Sharyn was born May 17, 1947 in Middletown, N.J., to John and Elizabeth Quivey. She was the second of five girls. She spent much of her life at the Jersey Shore and was a graduate of Syracuse University, with a bachelors degree in political science.
After college she became a reporter at the Asbury Park Press, the second largest newspaper in New Jersey and among the 100 largest daily newspapers in the nation. Later, she served as its lifestyle editor and, as she developed an expertise in newspaper design, she became design editor. She was responsible for the modernization of typography and layout of the newspaper in the late 1980s.
She and her husband, Raymond, also an editor at The Press, retired and moved to Connestee Falls in 1997. There, Sharyn, whom her husband proudly described as a Renaissance woman, took up a number of pursuits. She became an expert gardener, with her home plantings on the shore of Lake Atagahi featured two times on Connestee's annual Garden Tour. She wrote a book on Southern Appalachian gardening and was at one time secretary of Connestee's Mountain Gardeners club.
She also developed a similar expertise in jewelry design. Her necklaces have been carried at shops in the area at the Pisgah Inn on the Blue Ridge Parkway, the Cradle of Forestry and in downtown Brevard.
She was an accomplished artist in other ways, too. She designed and sewed a number of quilts - one with a Connestee homespun theme included her husband's sailboat on Lake Atagahi, her home, her children and even her cat. She also painted watercolors and knitted numerous scarves and blankets.
A testament to her lifelong love of literature was her collection of classics, in books that lined her shelves at home and on a crammed Kindle reader. Her eclectic tastes ran from the likes of Americans Mark Twain and Edgar Allan Poe to England's greatest… the likes of Dickens, Galsworthy, Forster, Chesterton and the Bronte sisters. She even joined the Anthony Trollope Society because she admired that Victorian era English novelist so much. She rarely missed a literature question while watching Jeopardy.
Sharyn was an avid fan of all puzzles. Her love of the language served her well with crosswords in particular and she became so adroit at them that several she devised herself were published in the New York Times.

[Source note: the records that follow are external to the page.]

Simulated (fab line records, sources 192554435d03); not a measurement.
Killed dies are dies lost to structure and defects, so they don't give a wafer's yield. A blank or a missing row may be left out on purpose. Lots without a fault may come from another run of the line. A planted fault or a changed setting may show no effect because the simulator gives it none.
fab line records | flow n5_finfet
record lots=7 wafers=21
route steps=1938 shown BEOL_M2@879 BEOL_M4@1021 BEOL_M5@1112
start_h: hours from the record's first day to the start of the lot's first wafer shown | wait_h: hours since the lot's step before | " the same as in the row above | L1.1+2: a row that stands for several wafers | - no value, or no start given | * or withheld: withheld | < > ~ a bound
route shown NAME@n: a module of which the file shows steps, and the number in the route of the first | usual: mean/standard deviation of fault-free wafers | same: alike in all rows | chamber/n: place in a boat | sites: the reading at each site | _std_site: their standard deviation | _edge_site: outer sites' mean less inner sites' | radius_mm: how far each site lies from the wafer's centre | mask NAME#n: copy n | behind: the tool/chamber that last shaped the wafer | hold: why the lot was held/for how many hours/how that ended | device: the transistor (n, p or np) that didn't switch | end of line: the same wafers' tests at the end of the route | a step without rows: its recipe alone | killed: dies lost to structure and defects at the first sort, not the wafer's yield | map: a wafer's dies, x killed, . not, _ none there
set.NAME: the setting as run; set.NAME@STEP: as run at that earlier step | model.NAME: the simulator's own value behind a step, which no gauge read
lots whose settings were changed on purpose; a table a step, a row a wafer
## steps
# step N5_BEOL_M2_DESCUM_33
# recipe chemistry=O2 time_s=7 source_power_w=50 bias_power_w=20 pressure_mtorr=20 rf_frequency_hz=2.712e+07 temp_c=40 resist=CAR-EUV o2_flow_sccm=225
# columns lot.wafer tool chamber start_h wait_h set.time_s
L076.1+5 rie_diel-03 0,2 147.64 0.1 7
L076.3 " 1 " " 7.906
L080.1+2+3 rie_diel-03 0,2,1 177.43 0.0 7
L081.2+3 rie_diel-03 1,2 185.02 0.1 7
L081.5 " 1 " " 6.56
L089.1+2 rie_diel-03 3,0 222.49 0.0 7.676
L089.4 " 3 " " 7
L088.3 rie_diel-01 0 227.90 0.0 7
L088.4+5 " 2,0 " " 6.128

But an abiding love of her life always remained her children and grandchildren. She was constantly sending them gifts and delighting in receiving photos and videos of them, especially first crawls and first steps. She never missed a birthday, or any other occasion that lent itself to a set of Legos or a baby doll stroller or educational picture puzzles. Newborns in the family promptly received a hand-knitted baby outfit, blue or pink.
Sharyn was a member of the Brevard-Davidson River Presbyterian Church, where she served as a deacon. For several years she was an instructor in the church's summer Vacation Bible School, where she made up innovative and varied lessons, often centered on craft projects she invented herself.
"She had a supremely generous nature," said her husband, "and it was enhanced by her supremely creative spirit. Family and friends alike will miss her terribly."
Her former colleagues at The Press expressed similar feelings. "The news of Sharyn's passing shocked and saddened me beyond words," said Si Liberman, the retired Sunday editor of the newspaper, now living in Florida. "She was such a modest, talented, caring star during our Asbury Park working days."
Besides her husband of 40 years, she is survived by two sons, Matthew Tuers (wife Collyn), of Apex, N.C., and Douglas Tuers, currently serving in Tennessee in the Americorps program, and a daughter, Erica Courtine (husband Dan), of Fuquay-Varina, N.C. Also surviving are four sisters, Margaret DeMarco, of Lynchburg, Va.; Pam Koos, Tarpon Springs, Fla.; Sandra Croft, Red Bank, N.J., and Alyssa Guercia, Forest, Va., and three step-children: Claire Wilkinson, of New Port Richey, Fla.; Raymond Tuers, Jr., Swannanoa, N.C., and Janice Karakatsanis, Seminole, Fla.
Arrangements by the Moore-Blanchard Funeral Home, Brevard, are announced on its website, Moore-fh.com. Private viewing and burial services will be held for the family. A memorial service for all will be held at the Brevard-Davidson River Presbyterian Church, East Main Street, Brevard, at 1 p.m. Thursday, March 15; a reception will follow.